Permutation Groups (13w5033)

Arriving in Banff, Alberta Sunday, July 21 and departing Friday July 26, 2013

Organizers

(University of Southern California)

(The University of Western Australia)

(Universität Münster)

(Ecole Polytechnique Federale de Lausanne)

Objectives

The aim of this workshop is to bring together leading researchers in these related areas as well as those whose research centres on permutation groups. This is a follow up to meetings on the subject in Oberwolfach and Banff. In both instances bringing together the leading researchers in different areas related to permutation groups and their applications as well exposing top graduate students and younger researchers has led to significant new results. We expect the same from this meeting.

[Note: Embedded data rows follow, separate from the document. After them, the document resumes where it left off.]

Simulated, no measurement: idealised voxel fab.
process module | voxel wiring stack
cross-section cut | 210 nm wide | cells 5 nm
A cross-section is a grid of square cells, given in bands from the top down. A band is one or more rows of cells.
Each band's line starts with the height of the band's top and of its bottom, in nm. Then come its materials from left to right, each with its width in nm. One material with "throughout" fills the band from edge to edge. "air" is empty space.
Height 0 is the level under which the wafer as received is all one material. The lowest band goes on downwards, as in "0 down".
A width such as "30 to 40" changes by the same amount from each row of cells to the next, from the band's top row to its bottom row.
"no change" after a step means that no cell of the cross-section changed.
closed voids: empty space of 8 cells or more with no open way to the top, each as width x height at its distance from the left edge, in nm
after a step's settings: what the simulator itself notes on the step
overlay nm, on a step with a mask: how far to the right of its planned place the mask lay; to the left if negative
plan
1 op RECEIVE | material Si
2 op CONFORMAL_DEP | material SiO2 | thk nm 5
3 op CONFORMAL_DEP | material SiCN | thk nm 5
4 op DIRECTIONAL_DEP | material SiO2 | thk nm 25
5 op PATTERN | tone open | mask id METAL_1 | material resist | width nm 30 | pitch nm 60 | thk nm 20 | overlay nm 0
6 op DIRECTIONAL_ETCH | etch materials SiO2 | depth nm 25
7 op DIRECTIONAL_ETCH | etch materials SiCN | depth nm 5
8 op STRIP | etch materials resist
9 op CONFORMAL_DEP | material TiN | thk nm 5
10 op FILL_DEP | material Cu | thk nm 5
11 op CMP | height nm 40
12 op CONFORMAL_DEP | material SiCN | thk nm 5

The theory of permutation groups is a classical area of algebra.
It originates in the middle of nineteenth century, with very considerable
contributions by most of the major figures in algebra over the last
two centuries, including Galois, Mathieu, Jordan, Frobenius, Burnside,
Schur and Wielandt. In the last twenty years, the direction of the subject
has changed substantially. The classification of finite simple groups has had
many applications, many of these through thorough investigation of
relevant permutation actions. This in turn led to invigoration of
the subject of permutation groups, with interesting new questions
arising and techniques developed for tackling them. Interestingly,
some topics arose in more than one context, forming new connections.
The concept of exceptionality was first suggested by work on covers
of curves; it then appeared independently in homogeneous factorizations
of graphs, and more recently it has found applications in investigations
of line-transitive linear spaces. The concept of derangements in groups
(that is, fixed-point-free permutations) and their proportions is classical;
it has applications to images of rational points for maps between curves
over finite fields, in probabilistic group theory and in investigating
convergence rates of random walks on groups. Recently a conjecture
of Boston and Shalev on the proportion of derangements in simple groups
actions has been settled; interestingly, this conjecture fails
in the slightly more general case of almost simple groups, through
examples of exceptional actions mentioned above. This area continues
to be very lively. The exciting results of Helfgott on expansion in groups,
extended recently by Pyber and Szab'o, and independently by Breuillard,
Green and Tao, have shown not only that Cayley graphs of bounded rank finite simple
Lie type groups are expanders, but have also yielded proof of the Weiss Conjecture of
1978 for locally primitive graphs involving only bounded rank composition factors.
The topic of fixed point ratios and minimal degrees of elements
in permutation groups is classical, going back over 100 years,
but there hasbeen significant progress in the last fifteen years both for finite and
algebraic groups and has had applications in arithmetic algebraic geometry, besides
leading to significant insights in group theory -- a striking example is the
solution of Wielandt's conjecture on the characterization of subnormal subgroups.
The question of base size of permutation actions is of importance in computational group theory as well as in the study
of the graph isomorphism problem. Recent research has thrown much light on the base sizes of actions of almost simple groups in particular.
The concept of quasiprimitive permutation groups is also classical, but there has been revived interest in the subject through investigations of groups of graphs and designs. Algebraic graph theory has developed greatly over the last ten to twenty years; there are interesting connections
to association schemes and representation theory. Some of these in turn found an application in the study of derangements mentioned
above, as well in the study of random walks on groups.